Advocates Furious at White House Over Deportation Program

Hundreds take to the streets in protest of the administration's signature deportation program.

By Julianne Hing Aug 17, 2011

The resistance to the immigration enforcement program Secure Communities has reached a deafening roar as immigrant rights groups ramp up their organizing to demand an end to the Obama administration’s aggressive deportation initiative.

Tuesday marked what immigrant rights groups labeled a national day of action as they continue to urge the Obama administration to halt the program. Protests in 16 cities were announced for the day, which coincided with the release of a scathing report by more than a dozen immigrant rights groups which condemned the program and also recommended its immediate termination. The White House responded late Tuesday by defending Secure Communities, and its record-breaking deportation rate.

"The Secure Communities Program is a powerful tool to keep the government’s immigration enforcement resources focused where they belong–on those who fit within DHS’s highest enforcement priorities, such as those who have committed crimes in the United States," Cecilia Munoz, White House Director of Intergovernmental Affairs, wrote in a blog post late Tuesday.

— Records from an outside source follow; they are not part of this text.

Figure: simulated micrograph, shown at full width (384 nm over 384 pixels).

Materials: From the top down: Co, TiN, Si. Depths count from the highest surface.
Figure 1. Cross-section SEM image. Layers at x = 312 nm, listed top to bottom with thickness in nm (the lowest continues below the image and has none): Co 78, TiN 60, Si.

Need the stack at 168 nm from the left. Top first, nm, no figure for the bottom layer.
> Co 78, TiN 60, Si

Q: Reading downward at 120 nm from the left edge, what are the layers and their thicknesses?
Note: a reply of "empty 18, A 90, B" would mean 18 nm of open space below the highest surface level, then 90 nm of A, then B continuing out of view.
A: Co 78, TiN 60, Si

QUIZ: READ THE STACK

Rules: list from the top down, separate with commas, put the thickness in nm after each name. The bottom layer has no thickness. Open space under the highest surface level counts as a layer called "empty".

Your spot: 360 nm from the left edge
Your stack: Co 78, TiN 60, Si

The program’s critics, and ICE’s own statistics, dispute Munoz’s claims. While Munoz noted that Secure Communities is responsible for the deportation of an unprecedented number of people with criminal records, the majority of that growth is due to a major uptick in the arrest and deportation of people who’d been convicted of what ICE classifies as Level 1 offenses, which are minor crimes and misdemeanors. Taken together, the vast majority of people being kicked out of the country under Secure Communities either have no criminal record whatsoever, or are being deported for crimes like traffic offenses or shoplifting.

Munoz’s response indicates that the White House will likely not back down from its deportation efforts, even in the face of mounting criticism from elected officials, law enforcement and immigrant rights groups over the program’s impacts on immigrant communities.

Secure Communities allows immigration officials to peer into the databases of local and county jails to track every person who’s booked in a participating jail, even if the person is wrongly arrested or charges are never brought against them. ICE uses the data to cross-check people’s names against immigration databases and when it finds someone who is deportable, asks local law enforcement to detain the person so they can be picked up for immigration processing. 

The Obama administration maintains that S-Comm, which the program is called for short, is designed to track and deport immigrants who’ve been convicted of serious crimes. Today the program is a primary driver behind the Obama administration’s record-setting deportations, which, according to immigrant advocates, topped 1 million this summer since Obama came into office in 2009.

After several localities and three states, Illinois, Massachusetts and New York, attempted to end or limit their participation in the program, ICE responded two weeks ago by ripping up every standing agreement it had with states over the program. The agency argued that the contracts it had entered into with states that agreed to participate in the program were actually unnecessary for the federal government to continue to take and share arrest data between federal agencies.

"This most recent announcement was really in a lot of people’s eyes a slap in the face, the last straw, a real indication of their apparent and absolute dismissal of a broad set of organizations and communities that have been exposing and denouncing the impacts of this program," said Laura Rivas, a spokesperson from the National Network for Immigrant and Refugee Rights said. It was that unilateral decree from ICE that spurred much of the protest that’s unfolding now, Rivas said.

The public challenges to the program are also coming from elected officials. Congressional immigrant allies like Illinois Rep. Luis Gutierrez and New York Rep. Jose Serrano have sent separate and strongly worded letters to ICE director John Morton urging him to terminate the program on the grounds that it’s criminalizing immigrant families, and the unilateral policy changes are, in Gutierrez’s words, "little more than reneging on previous commitments for the sake of political expediency."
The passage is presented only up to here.